Dear imaginED readers/supporters–and contributors!
imaginED was created just over two years ago. Honestly, it’s a bit of a blur for me. A steep learning curve, lots of writing, but also lots of fun. I am really pleased by the wide range of topics, ideas, resources, and insights we have been able to offer educators (PreK-Higher Education). So first…a sincere THANK YOU to all of you who have shared your ideas and expertise with the imaginED community as guest bloggers! NOTE: The invitation to write for imaginED is always open!
Now, on the eve of our 2nd birthday, we have sections dedicated to a range of ideas about imagination’s role in education. We have dedicated sections to teaching about the theory of Imaginative Education and all about cognitive tools (Tips For Imaginative Educators). We showcase imaginative teaching practices in Math & Science, Languages & Literacy, Social Studies/History, Higher Education, and other topics including Coding, Ethics, Community-Building, Empathy, treating Anxiety and more. We have tons of information on Learning in Depth and Imaginative Ecological Education (including the Walking Curriculum). We have a Spanish section to support the ongoing work on Imaginative Education of our colleagues in South America. We have a section on the value of play (for kids and adults!). We have a section dedicated to sharing Research on Imaginative Education. We have a monthly online live Twitter chat (#imaginEDchat).
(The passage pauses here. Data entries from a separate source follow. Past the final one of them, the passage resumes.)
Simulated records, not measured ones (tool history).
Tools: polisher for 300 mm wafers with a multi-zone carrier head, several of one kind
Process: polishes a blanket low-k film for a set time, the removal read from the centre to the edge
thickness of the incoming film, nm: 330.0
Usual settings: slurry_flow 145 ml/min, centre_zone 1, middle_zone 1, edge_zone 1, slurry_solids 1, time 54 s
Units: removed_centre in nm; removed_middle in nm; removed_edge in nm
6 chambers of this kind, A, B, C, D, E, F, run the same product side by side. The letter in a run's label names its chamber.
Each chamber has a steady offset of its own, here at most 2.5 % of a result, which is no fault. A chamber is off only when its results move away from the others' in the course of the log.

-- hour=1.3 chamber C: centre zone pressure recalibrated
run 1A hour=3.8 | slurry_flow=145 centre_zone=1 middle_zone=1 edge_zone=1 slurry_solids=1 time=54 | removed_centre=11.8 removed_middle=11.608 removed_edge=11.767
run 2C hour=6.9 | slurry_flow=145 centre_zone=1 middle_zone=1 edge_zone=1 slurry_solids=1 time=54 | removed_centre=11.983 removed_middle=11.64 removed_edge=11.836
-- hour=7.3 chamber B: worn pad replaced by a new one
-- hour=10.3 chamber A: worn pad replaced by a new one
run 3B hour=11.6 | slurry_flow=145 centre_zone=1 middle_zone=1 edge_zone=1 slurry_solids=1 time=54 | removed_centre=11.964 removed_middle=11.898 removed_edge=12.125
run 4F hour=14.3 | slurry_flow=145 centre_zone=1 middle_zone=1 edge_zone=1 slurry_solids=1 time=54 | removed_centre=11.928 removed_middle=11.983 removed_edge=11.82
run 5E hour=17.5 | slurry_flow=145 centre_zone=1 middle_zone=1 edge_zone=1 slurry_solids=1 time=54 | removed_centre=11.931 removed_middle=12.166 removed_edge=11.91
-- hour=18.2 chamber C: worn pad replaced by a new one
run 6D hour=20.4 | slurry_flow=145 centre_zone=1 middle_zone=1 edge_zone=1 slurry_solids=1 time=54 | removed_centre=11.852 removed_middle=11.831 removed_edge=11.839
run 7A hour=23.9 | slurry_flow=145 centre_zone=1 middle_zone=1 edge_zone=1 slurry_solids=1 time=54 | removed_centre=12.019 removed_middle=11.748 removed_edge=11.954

I am hoping to expand the blog moving forward. I have ideas about what this expansion could look like but I need YOUR FEEDBACK. PLEASE take a minute or two and leave a comment below.
What would you like to learn more about? What resources or ideas have been most helpful?
Support The Work
In order to support the ongoing work of imaginED (and expand what we offer) I recently made the Walking Curriculum available for purchase on Amazon. (Google it–lots of Amazon markets have it. Paperback or ebook versions if you are interested!)
All proceeds from sales support the blog. (For more information on how you could help click here.)
Best wishes for a wonder-full week–I look forward to receiving your feedback!
8 thoughts on “You Tell Me…What’s Next?”
Happy 2nd Birthday Gillian😄
This blog is exceptionally comprehensive with respect to research and resources.
The use of social media (e.g. Twitter; guest bloggers; etc…) to promote this material has fostered the creation of a vibrant community of educators, too!
I am finding it difficult to provide any constructive feedback on how to improve this amazing site.
Best wishes from Rose
Thank you Rose. Thank you for your support and for taking time to leave this message 💚 much appreciated!
I ENJOY, APPRECIATE, USE, LOVE imaginEd, Gillian!
I would like to see more about how to use social media in an IE approach; or, do we want to do that? I toss this around in my mind almost every day. How much do we want Facebook, Instagram, Pinterest, and LinkedIn knowing about us? How much do we want to reduce news, media, and stories about ourselves and our heroes to five lines of text? After all, “the medium is the message”. It is amazing how McLuhan realized that so much ahead of the times!
Confession time – I do frequent Facebook myself, and enjoy keeping up with my friends, reading posts by “Big Think”, viewing snippets from newer musicians, keeping up with excerpts from the New York Times….
How do we do this imaginatively and well in Education? And for children and all sorts of adult learners?
How can we be involved in shaping the new popular media of our times and the future?
How best to do
Thank you so much Jill for leaving a comment and, of course, the positive feedback. Are you envisioning an expansion of imaginED focus beyond the education field? I think marketing agencies, great authors already know about the tools–engagement can be very high. BUT not explicitly or not to the max. (Am enjoying work now in the realm of Imaginative Leadership–stay tuned! Creating a whole new discourse for ed leadership…) What other fields in particular?
It’s astonishing that you’ve managed to create from nothing this huge set of resources via varied media. Each thing I think of for expanding the range of things on the site–I realise–you have already moved in that direction. Teachers I speak to often say they’d like to “see” Imaginative Ed in action. That’s, of course. a challenge in all kinds of ways, apart from the logistical and financial difficulties in doing video in classrooms. But it would be a great addition to the resources, and to helping teachers who are interested to see what’s involved. Maybe individual IE teachers might think of ways they can show their work? More when I’ve thought more!
Thank you Kieran-much appreciated. Great suggestion. Now, which Imaginative Educators want to participate?
I agree with Kieran that it would be pretty amazing to have some video clips of Imaginative Ed in action. The only other thing I can think of would be something from a student’s point of view (their work, their feelings about their work, the crossover between imagination in school and in play, etc.).
I hesitate, however, to suggest anything that will get you to do more work. You’re a dynamo.
Thanks James–your positive support is appreciated. Love the idea of incorporating students of IE–their work, their voices and experiences. Hey teachers! Anyone want to volunteer some budding journalists?